Alexy Leads Kiev Anniversary Service

APPatriarch Alexy II praying with other Orthodox Church heads Sunday in Kiev.
Police blocked hundreds of Orthodox believers from attending a service led by Russian Orthodox Church Patriarch Alexy II at a monument to St. Vladimir on the banks of the Dnepr River in Kiev on Sunday.

The service was a part of the celebrations of the 1,020th anniversary of the conversion of Kievan Rus to Christianity by Vladimir.

Ukrainian law enforcement officers told RIA-Novosti on Sunday that the believers were cordoned off to avoid a stampede, but the news agency reported that there appeared to have been enough free space near the monument.

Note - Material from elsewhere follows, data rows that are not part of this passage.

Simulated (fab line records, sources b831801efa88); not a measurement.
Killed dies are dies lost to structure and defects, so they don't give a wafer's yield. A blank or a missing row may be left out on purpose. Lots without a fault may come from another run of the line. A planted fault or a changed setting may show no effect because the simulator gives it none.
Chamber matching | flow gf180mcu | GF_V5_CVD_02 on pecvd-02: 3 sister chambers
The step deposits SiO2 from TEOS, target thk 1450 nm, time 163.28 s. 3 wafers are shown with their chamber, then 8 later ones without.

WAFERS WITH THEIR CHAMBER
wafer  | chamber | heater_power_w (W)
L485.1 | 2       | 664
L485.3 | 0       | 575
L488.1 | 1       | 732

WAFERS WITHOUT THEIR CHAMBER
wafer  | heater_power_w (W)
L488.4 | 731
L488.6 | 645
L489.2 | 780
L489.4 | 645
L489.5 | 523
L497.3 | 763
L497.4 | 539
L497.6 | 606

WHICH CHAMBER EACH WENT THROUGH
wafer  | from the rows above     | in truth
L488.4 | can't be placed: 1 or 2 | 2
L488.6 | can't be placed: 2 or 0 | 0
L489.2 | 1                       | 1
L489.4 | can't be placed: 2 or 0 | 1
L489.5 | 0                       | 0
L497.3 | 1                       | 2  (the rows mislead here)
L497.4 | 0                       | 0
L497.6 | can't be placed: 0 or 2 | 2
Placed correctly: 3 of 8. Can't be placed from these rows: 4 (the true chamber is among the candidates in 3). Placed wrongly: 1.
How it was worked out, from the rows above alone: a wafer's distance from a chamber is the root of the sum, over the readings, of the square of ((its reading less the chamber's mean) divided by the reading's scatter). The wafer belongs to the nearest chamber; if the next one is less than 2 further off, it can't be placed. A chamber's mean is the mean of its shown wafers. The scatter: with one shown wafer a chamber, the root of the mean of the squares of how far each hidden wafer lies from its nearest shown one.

The celebration again stressed growing tensions with Ukraine, which declared a pro-Western course after the 2004 Orange Revolution.

Ukrainian President Viktor Yushchenko, who has called for the establishment of an independent Ukrainian Orthodox Church, did not come to meet Alexy as he arrived at Borispol Airport on Saturday.

Yushchenko appealed on Saturday to the leader of the world's Orthodox believers, Patriarch Bartholomew of Constantinople (now Istanbul), to allow the creation of a Ukrainian church, a move Bartholomew suggested that he was ready to consider.

On Sunday, Alexy warned that the move was an attempt to drive a wedge between the Orthodox believers in Russia and Ukraine.

"By raising doubts about what has been undisputable for centuries, we endanger our common future," he said, Interfax reported.

He added that the "unity of Russian Orthodox Christianity does not interfere with the full-fledged lives of sovereign states that are heirs of Kievan Rus."

An independent Orthodox church was formed in Ukraine after the 1991 collapse of Soviet rule, but it remains unrecognized by any other Orthodox church. The Ukrainian branch within the Russian Orthodox Church remains its sole representative.

On Sunday, Alexy said the Russian Orthodox Church "had created all conditions" necessary for its Ukrainian branch to minister to local believers.

The tension surrounding church divisions has unfolded against the backdrop of disputes between Moscow and Kiev over gas prices, Ukraine's drive to join NATO and steps to remove Russia's Black Sea Fleet from Crimea by 2017.

Yushchenko has long called a single, independent and fully recognized Ukrainian Orthodox Church vital to forming the country's national identity.

"I believe any sort of division among Ukrainian believers will be short-lived. I believe we will achieve our dream," Yushchenko told tens of thousands of clerics, parishioners and officials in the rain outside Kiev's 11th-century St. Sofia Cathedral on Saturday.

In his remarks, Bartholomew referred to the historical difficulties of Orthodoxy in Ukraine, including the "annexation" of both the Ukrainian Church and state by Russia under Peter the Great in the late 17th century.

On Sunday, Russian television showed dozens of people shouting "Alexy is our patriarch" in Kiev.

Alexy only agreed to attend after securing an agreement that the independent, Kiev-based church would not take part in the ceremonies.